Unfortunately, atlas
doesn’t seem to work well with the DDL/migration commands needed to set up timeseries tables because it uses a “clean” dev DB and due to the TimescaleDB extension tables, it does not clean up properly. Not to worry though, we can brew install golang-migrate
and we’re off to the races using a more conventional migration tool. Tutorial is here for the uninitiated.
Also, I’m building the models out with sqlc
, so we’ll have to maintain a schema.sql
file alongside our migrations. Not ideal, but I’m not going to let perfect be the enemy of good enough. If you really need to, you can run pg_dump -d ${DATABASE_URL} -s -b -v -f pgdump.sql
and then copy/paste the schema into your schema.yaml
. Alright, let’s get this thing built!
Here’s my 000001_create_votes_table.up.sql
migration file that will set up the schema:
BEGIN;
CREATE EXTENSION IF NOT EXISTS timescaledb;
CREATE EXTENSION IF NOT EXISTS vector;
CREATE TABLE IF NOT EXISTS notebook_votes (
slug VARCHAR(255) NOT NULL,
ts TIMESTAMPTZ NOT NULL,
val INTEGER NOT NULL
);
SELECT create_hypertable('notebook_votes', 'ts', if_not_exists => TRUE);
CREATE INDEX notebook_votes_slug ON notebook_votes (slug, ts);
CREATE TABLE IF NOT EXISTS notebook_downloads (
slug VARCHAR(255) NOT NULL,
ts TIMESTAMPTZ NOT NULL,
val INTEGER NOT NULL
);
SELECT create_hypertable('notebook_downloads', 'ts', if_not_exists => TRUE);
CREATE INDEX notebook_downloads_slug ON notebook_downloads (slug, ts);
CREATE TABLE IF NOT EXISTS dataset_votes (
slug VARCHAR(255) NOT NULL,
ts TIMESTAMPTZ NOT NULL,
val INTEGER NOT NULL
);
SELECT create_hypertable('dataset_votes', 'ts', if_not_exists => TRUE);
CREATE INDEX dataset_votes_slug ON dataset_votes (slug, ts);
CREATE TABLE IF NOT EXISTS dataset_downloads (
slug VARCHAR(255) NOT NULL,
ts TIMESTAMPTZ NOT NULL,
val INTEGER NOT NULL
);
SELECT create_hypertable('dataset_downloads', 'ts', if_not_exists => TRUE);
CREATE INDEX dataset_downloads_slug ON dataset_downloads (slug, ts);
COMMIT;
Here’s my 000001_create_votes_table.down.sql
for reference:
BEGIN;
DROP TABLE notebook_votes;
DROP TABLE notebook_downloads;
DROP TABLE dataset_votes;
DROP TABLE dataset_downloads;
COMMIT;
Here’s the queries I want to run, with their respective sqlc
annotations:
-- name: InsertNotebookVotes :exec
INSERT INTO notebook_votes (slug, ts, val)

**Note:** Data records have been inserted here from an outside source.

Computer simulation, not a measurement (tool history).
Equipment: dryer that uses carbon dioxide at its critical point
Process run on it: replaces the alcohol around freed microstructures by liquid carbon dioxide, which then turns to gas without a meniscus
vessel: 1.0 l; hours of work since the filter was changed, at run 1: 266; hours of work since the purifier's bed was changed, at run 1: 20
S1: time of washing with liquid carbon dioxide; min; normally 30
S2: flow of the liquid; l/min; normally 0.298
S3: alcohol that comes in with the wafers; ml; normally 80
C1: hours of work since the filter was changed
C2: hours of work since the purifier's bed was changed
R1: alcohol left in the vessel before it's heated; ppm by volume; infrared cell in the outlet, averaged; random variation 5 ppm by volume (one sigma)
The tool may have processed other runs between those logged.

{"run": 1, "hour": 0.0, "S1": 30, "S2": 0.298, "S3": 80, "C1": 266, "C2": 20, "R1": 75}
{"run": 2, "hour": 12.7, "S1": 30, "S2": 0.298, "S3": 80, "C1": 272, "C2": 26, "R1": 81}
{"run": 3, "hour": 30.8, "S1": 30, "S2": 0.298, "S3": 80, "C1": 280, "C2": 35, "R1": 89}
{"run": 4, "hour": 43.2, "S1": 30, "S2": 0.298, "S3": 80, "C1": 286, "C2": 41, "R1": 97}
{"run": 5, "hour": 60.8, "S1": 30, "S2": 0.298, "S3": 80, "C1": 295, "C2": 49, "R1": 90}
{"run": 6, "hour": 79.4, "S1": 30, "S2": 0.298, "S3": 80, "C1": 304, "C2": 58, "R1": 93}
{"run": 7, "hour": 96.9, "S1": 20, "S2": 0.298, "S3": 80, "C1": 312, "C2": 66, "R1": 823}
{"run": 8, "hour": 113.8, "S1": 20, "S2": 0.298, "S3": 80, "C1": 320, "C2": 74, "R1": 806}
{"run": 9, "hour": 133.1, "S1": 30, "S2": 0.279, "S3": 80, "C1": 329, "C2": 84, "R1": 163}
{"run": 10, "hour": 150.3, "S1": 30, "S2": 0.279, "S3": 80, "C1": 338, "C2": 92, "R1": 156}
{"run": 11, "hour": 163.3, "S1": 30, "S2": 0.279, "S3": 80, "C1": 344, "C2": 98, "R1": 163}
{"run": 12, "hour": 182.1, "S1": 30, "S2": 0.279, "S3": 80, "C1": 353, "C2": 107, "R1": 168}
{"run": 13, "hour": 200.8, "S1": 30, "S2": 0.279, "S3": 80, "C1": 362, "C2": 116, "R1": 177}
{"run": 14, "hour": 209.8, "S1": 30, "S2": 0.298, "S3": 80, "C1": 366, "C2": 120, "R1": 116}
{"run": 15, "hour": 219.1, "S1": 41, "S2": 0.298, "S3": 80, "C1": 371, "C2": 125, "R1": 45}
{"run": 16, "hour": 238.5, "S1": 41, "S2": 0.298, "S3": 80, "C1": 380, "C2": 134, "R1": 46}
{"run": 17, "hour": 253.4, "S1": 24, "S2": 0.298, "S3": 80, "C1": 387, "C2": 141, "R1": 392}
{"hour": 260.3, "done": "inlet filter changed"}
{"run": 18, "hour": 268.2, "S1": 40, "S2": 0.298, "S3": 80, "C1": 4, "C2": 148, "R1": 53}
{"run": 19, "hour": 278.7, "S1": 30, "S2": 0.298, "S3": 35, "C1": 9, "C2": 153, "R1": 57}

VALUES (@slug, NOW()::TIMESTAMPTZ, @votes);
-- name: GetNotebookVotes :many
SELECT *
FROM notebook_votes
WHERE slug = @slug;
-- name: InsertNotebookDownloads :exec
INSERT INTO notebook_downloads (slug, ts, val)
VALUES (@slug, NOW()::TIMESTAMPTZ, @downloads);
-- name: GetNotebookDownloads :many
SELECT *
FROM notebook_downloads
WHERE slug = @slug;
-- name: InsertDatasetVotes :exec
INSERT INTO dataset_votes (slug, ts, val)
VALUES (@slug, NOW()::TIMESTAMPTZ, @votes);
-- name: GetDatasetVotes :many
SELECT *
FROM dataset_votes
WHERE slug = @slug;
-- name: InsertDatasetDownloads :exec
INSERT INTO dataset_downloads (slug, ts, val)
VALUES (@slug, NOW()::TIMESTAMPTZ, @downloads);
-- name: GetDatasetDownloads :many
SELECT *
FROM notebook_votes
WHERE slug = @slug;
Now just run sqlc generate
and you’re done. Yeah, that’s all. At this point we’re ready to wire this puppy up and to an HTTP server and start ingesting and serving timeseries! Here’s an example:
func handleNotebookVotesPost(l *slog.Logger, q *dbgen.Queries) http.HandlerFunc {
return func(w http.ResponseWriter, r *http.Request) {
type payload struct {
Slug string `json:"slug"`
Votes float64 `json:"votes"`
}
var p payload
defer r.Body.Close()
err := json.NewDecoder(r.Body).Decode(&p)
if err != nil {
writeBadRequestError(w, err)
return
}
if p.Slug == "" {
writeBadRequestError(w, fmt.Errorf("must supply timeseries slug"))
return
}
err = q.InsertNotebookVotes(
r.Context(),
dbgen.InsertNotebookVotesParams{
Slug: p.Slug, Votes: int32(p.Votes)})
if err != nil {
writeInternalError(l, w, err)
}
writeOK(w)
}
}
func handleNotebookVotesGet(l *slog.Logger, q *dbgen.Queries) http.HandlerFunc {
return func(w http.ResponseWriter, r *http.Request) {
slug := r.URL.Query().Get("slug")
if slug == "" {
writeBadRequestError(w, fmt.Errorf("must supply timeseries slug"))
return
}
res, err := q.GetNotebookVotes(r.Context(), slug)
if err != nil {
writeInternalError(l, w, err)
return
}
w.WriteHeader(http.StatusOK)
json.NewEncoder(w).Encode(res)
}
}
One more thing before I go: materialized views and continuous aggregates. TimescaleDB alone can buy you over an order of magnitude speed up in query performance, and making use of continuous aggregates (which are basically auto-refreshing materialized views) can buy you another 1-2 orders of magnitude speed up (!!!) and they’re dead simple to set up. Read the docs linked above, but all you have to do is something like:
CREATE MATERIALIZED VIEW IF NOT EXISTS notebook_votes_mat
WITH (timescaledb.continuous) AS
SELECT slug,
time_bucket(INTERVAL '15 min', ts) AS bucket,
MAX(val)
FROM notebook_votes
GROUP BY slug, bucket;
SELECT add_continuous_aggregate_policy('notebook_votes_mat',
start_offset => INTERVAL '7 days',
end_offset => INTERVAL '1 hour',
schedule_interval => INTERVAL '1 hour');
Alrighty. I’m going to pause the post here and get to work populating these tables, but I’ll be back with some semantic search stuff with pgvector
in the next post or two, too. Until next time…